The Complete Guide to Feature Flags

Umer Mansoor Umer Mansoor Follow Feb 27, 2021 · 22 mins read

The term feature flags refers to a set of techniques that allow software developers and teams to change the behavior of their system in production without modifying or even deploying code.

Because of their ability to modify system behavior on the fly, feature flags are very powerful and versatile. They facilitate many use cases that boost developer productivity and make the user experience better and faster: gradually rolling out new features to users vs big-bang releases, testing in production, canary launches, experimentation and many more.

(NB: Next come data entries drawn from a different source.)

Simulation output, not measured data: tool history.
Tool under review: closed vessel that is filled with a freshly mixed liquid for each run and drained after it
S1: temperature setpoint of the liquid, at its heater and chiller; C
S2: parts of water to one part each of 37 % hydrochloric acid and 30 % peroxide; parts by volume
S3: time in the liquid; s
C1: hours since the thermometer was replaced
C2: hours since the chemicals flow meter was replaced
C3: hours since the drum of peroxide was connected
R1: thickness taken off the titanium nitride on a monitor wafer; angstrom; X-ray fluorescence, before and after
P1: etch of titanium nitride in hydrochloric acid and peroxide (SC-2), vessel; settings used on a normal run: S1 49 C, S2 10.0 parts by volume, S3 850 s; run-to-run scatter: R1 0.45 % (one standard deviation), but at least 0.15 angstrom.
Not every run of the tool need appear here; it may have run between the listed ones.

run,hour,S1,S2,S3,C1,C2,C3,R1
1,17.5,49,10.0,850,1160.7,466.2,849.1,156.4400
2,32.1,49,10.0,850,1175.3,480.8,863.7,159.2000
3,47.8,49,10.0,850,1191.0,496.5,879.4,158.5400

We’ll explore feature flag use cases later. But first, let’s examine feature flags in depth and see how they work.

What is a feature flag?

At the core of this amazing concept, lies a dead simple and basic foundation that uses conditional code (if statement) to determine whether to perform an action or not.

This is best explained with an example. I’ll use a real one that I worked on not too long ago. We wanted to allow our users to sign-in to our site using their Google account.

To do this, you first create a developer account with Google and get the OAuth code. The application must be approved by Google before you can use it on your site. Until then, it can only be used in test mode.

Traditionally, the code for Google sign-in will be kept in a separate Git branch. When the application is approved by Google, the branch can be merged into develop or main (aka master) so it can be released to users.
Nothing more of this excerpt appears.